Title: Passive blending or reducing the effects of buffers on sickly fuzzes
Post by: joeychickenskin on October 25, 2017, 08:49:40 AM
Hi

I built this parallel looper a few months ago primarily to blend different fuzzes in parallel (ie Mastotron and Foxxtone) however for my more sickly fuzzes such as my beloved Fuzzrite, the buffers interfere with the signal going into the fuzz rendering it unusable.

Is there anything I can do to either the parallel looper or the fuzzes to be able to blend fuzzes, or is there a means of creating a passive blender for two fuzzes by sending the guitar signal to the two inputs of the two fuzzes in parallel without a buffer and then connect the outputs to lugs 1 and 3 of a pot with maybe an LPB1 before output or would splitting the signal drastically change the sound of the fuzzes because of the shared (diminished) power of the guitar signal from splitting it (would this sound like rolled-off guitar volume)?
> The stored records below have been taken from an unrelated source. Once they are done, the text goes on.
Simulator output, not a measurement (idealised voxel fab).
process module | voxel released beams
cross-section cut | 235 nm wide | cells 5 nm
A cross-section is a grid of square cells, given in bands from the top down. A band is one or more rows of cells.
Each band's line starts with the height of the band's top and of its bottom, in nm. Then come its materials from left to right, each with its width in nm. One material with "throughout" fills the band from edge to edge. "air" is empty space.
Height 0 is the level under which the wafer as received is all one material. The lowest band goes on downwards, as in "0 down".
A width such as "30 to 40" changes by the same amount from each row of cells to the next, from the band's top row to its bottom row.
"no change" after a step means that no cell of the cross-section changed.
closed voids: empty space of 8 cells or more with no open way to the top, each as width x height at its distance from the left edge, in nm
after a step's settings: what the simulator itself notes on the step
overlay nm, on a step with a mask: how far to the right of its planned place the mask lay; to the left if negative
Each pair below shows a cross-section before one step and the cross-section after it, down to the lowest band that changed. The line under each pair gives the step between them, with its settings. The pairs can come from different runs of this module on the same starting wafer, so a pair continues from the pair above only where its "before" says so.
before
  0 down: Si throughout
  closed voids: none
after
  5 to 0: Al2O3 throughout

Most importantly, am i missing a simple solution? I could live with blending just 2 fuzz pedals.

Thank you for any help

http://tagboardeffects.blogspot.co.uk/2010/11/jfet-parallel-looper.html
Title: Re: Passive blending or reducing the effects of buffers on sickly fuzzes
Post by: blackieNYC on October 25, 2017, 12:45:24 PM
I think your best bet is to build a pickup simulator - basically half a cheap transformer, which mimics a pickup. See AMZ   It's in there. They work great.
Have an active splitter made of two parallel FET buffers. A splitter without isolated outputs might not work as well in this particular application. One or both outputs from the FETs would go to a pickup sim.  With a bypass switch.
Title: Re: Passive blending or reducing the effects of buffers on sickly fuzzes
Post by: Plexi on October 25, 2017, 01:24:16 PM
Tame all the classic fuzz's is a very complicated thing.
They're very temperamental whit everything you place before and after..as we already know.
Months ago I tried to reach any solution to a similar situation:
http://www.diystompboxes.com/smfforum/index.php?topic=116867.0

Conclusion: you can tame a bit, and make it more friendly... but it'll change all the nature and dynamics of the beast.
Title: Re: Passive blending or reducing the effects of buffers on sickly fuzzes
Post by: joeychickenskin on October 26, 2017, 05:44:51 AM
That pickup simulator seems like a great start.  My guess is that there may be some colour but I could live with that if it meant that I could blend fuzzes or even put my DM-3 in front of my fuzzrite.

I love that percussive glam sound of delay before fuzz and while I can put it before a lot of fuzz pedals it would be amazing to get that specific sound.

Thanks for the link to the other thread.

Thank you and thanks for the link to the other thread.